The Program Designated Emphasis in Studies in Performance and Practice
Faculty Contact: Lynette Hunter (
Performance Studies consists of a critical way of thinking about practices of communication, from film and stage performance, to sports, religion, and everyday behavior, among many other areas. As an academic discipline it has developed new ways of knowing and new knowledge about the process of these activities rather than the end products. The field of Performance Studies is inherently interdisciplinary and collaborative, and interacts closely with new media. Its roots lie in critical philosophy that emerged in the second half of the twentieth century, and which responded to increasingly disembodied ways of thinking about human behavior. By focusing on process, situated learning, embodied knowledge, and the interaction and interplay of theory and practice, performance studies has defined ways of looking at, interpreting and interacting with actual human agents and their mediation.
Critical approaches in the field of Performance Studies include methods developed in interaction with anthropology and ethnography, rhetoric and the history of language, communication and the media, philosophy and critical theory, cultural and technocultural studies, film studies, environmental studies and many other areas.
The DE in Studies in Performance and Practice offers students who want to focus on process, training in methods for approaching practice, in procedures for analyzing it from experiment, and in different ways of thinking about and articulating performance as embodied knowledge
The goals of the Designated Emphasis are:
1) to provide graduate students with a set of strategies for thinking about how performance theory and practice can interact
2) to encourage students to develop ways of recognizing and acting upon embodied knowledge
3) to train students to analyse and evaluate craft and production that is in process and may or may not produce identifiable and conventionally duplicatable ‘end products’

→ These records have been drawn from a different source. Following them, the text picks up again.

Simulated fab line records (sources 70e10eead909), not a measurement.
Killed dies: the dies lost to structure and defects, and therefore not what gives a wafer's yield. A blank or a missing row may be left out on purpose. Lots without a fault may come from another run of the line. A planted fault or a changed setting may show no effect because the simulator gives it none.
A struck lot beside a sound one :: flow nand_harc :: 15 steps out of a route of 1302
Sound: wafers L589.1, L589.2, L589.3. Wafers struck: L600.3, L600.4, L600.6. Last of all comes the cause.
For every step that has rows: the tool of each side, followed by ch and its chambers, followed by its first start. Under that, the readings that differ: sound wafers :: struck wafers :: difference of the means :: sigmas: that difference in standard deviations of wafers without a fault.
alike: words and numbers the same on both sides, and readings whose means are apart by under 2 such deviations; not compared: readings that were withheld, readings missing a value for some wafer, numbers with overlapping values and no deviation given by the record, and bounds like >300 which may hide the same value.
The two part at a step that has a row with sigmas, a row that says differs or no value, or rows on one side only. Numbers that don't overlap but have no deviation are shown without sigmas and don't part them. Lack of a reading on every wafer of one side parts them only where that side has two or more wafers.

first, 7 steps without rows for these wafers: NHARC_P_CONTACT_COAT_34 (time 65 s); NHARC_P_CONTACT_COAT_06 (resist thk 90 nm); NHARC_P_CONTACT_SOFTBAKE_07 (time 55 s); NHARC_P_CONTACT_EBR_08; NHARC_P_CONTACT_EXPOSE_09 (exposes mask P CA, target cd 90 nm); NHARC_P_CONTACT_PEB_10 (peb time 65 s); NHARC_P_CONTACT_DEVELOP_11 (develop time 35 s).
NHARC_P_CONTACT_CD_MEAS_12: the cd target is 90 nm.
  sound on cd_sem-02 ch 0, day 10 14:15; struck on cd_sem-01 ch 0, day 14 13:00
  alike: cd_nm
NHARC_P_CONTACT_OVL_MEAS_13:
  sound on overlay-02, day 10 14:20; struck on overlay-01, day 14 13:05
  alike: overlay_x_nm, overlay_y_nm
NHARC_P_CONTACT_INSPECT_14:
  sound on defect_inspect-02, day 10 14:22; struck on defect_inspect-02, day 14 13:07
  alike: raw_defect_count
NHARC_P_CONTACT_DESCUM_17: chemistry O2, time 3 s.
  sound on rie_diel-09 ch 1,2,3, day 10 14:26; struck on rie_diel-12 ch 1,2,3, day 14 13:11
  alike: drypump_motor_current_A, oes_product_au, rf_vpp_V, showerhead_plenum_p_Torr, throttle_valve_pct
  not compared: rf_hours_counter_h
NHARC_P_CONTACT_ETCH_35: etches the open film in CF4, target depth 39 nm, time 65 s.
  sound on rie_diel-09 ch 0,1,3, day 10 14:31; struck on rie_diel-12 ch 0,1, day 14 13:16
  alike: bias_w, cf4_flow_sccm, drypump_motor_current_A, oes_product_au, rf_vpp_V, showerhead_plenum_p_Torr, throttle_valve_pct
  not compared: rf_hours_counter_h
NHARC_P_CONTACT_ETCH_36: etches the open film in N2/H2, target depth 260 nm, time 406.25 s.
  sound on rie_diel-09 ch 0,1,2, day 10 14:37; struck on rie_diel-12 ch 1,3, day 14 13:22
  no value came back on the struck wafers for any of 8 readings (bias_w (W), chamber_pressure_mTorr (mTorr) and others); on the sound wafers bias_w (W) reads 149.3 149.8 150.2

4) to develop the students’ capacity for interdisciplinary thinking through practical application, critical analysis and theory.
The required courses are DRA200, one of DRA265a-d, and at least two other courses given by faculty who are affiliated with the Designated Emphasis
Many students involved in courses that look at material that is ‘in process’ will produce conventionally assessable work in formats appropriate to the different disciplinary areas in which they take a course (for example: the essay). At the same time, some work will also take place in practical projects or the production of portfolio work.